These and other insights are from the research note published earlier this month by Deutsche Bank Markets Research titled AWS/Cloud Adoption in Europe and the Brexit Impact written by Karl Keirstead, Alex Tout, Ross Sandler, Taylor McGinnis and Jobin Mathew. The research note is based on discussions the research team had with 20 Amazon Web Services (AWS) customers and partners at the recent AWS user conference held in London earlier this month, combined with their accumulated research on public cloud adoption globally.
These are the five ways Brexit will accelerate AWS and public cloud adoption:
- The proliferation of European-based data centres is bringing public cloud stability to regions experiencing political instability. AWS currently has active regions in Dublin and Frankfurt, with the former often being used by AWS’ European customers due to the broader base of services offered there. An AWS Region is a physical geographic location where there is a cluster of data centers. Each region is made up of isolated locations known as availability zones. AWS is adding a third European Union (EU) region in the UK with a go-live date of late 2016 or early 2017. Microsoft has 2 of its 26 global regions in Europe, with two more planned in the UK. Google’s Cloud Platform (GCP) has just one region active in Europe. The following Data Centre Map provides an overview of data centres AWS, Microsoft Azure and GCP have in Europe today and planned for the future.
- Brexit is making data sovereignty king. European-based enterprises have long been cautious about using cloud platforms to store their many forms of data. Brexit is accelerating the needs European enterprises have for greater control over their data, especially those based in the UK. Amazon’s planned third EU region based in London scheduled to go live in late 2016 or early 2017 is well-timed to capitalise on this trend.
- Up-front costs of utilising AWS are much lower and increasingly trusted relative to more expensive on-premise IT platforms. Brexit is having the immediate effect of slowing down sales cycles for managed hosting, enterprise-wide hardware and software maintenance agreements. The research team found that the uncertainty of just how significant the economic impact Brexit will have on the European economies is making companies tighten capital expense (CAPEX) budgets and trim expensive maintenance agreements. UK enterprises are reverting to OPEX spending that is already budgeted.
- CEOs are pushing CIOs to get out of high-cost hardware and on-premise software agreements to better predict operating costs faster thanks to Brexit. The continual pressure on CIOs to reduce the high hardware and software maintenance costs is accelerating thanks to Brexit. Because no one can quantify with precision just how Brexit will impact European economies, CEOs, and senior management teams want to minimize downside risk now. Because of this, the cloud is becoming a more viable option according to Deutsche Bank. One reseller said that public cloud computing platforms are a great answer to a recession, and their clients see Brexit as a catalyst to move more workloads to the cloud.

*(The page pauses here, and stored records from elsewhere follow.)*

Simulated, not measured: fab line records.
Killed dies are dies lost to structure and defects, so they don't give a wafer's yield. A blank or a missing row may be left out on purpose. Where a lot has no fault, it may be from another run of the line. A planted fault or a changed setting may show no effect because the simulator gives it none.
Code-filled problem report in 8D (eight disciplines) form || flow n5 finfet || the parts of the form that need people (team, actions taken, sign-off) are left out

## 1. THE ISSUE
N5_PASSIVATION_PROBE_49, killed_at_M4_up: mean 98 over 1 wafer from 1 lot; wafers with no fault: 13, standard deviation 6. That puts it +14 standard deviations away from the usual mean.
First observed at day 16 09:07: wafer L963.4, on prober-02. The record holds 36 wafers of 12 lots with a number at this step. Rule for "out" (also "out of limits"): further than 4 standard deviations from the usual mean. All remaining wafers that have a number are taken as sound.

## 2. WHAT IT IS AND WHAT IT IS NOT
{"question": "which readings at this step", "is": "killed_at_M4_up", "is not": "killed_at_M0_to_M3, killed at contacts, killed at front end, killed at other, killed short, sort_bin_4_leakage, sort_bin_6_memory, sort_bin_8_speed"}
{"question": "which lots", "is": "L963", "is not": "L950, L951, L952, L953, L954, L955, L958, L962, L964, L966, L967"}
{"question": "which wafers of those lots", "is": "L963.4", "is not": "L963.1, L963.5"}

- Brexit will impact AWS Enterprise Discount Program (EDP) revenues, forcing a greater focus on incentives for low-end and mid-tier services. Deutsche Bank Markets Research team reports that AWS has this special program in place for its very largest customers. Under an EDP, AWS will give price discounts to large customers that commit to a full year (or more) and pay upfront, in many cases with minimum volume increases. One AWS partner told Deutsche Bank that they’re aware of one EDP payment of $25 million. In the event of a recession in Europe, it’s possible that such payments could be at risk. These market dynamics will drive AWS to promote further low- and mid-tier services to attract new business to balance out these larger deals.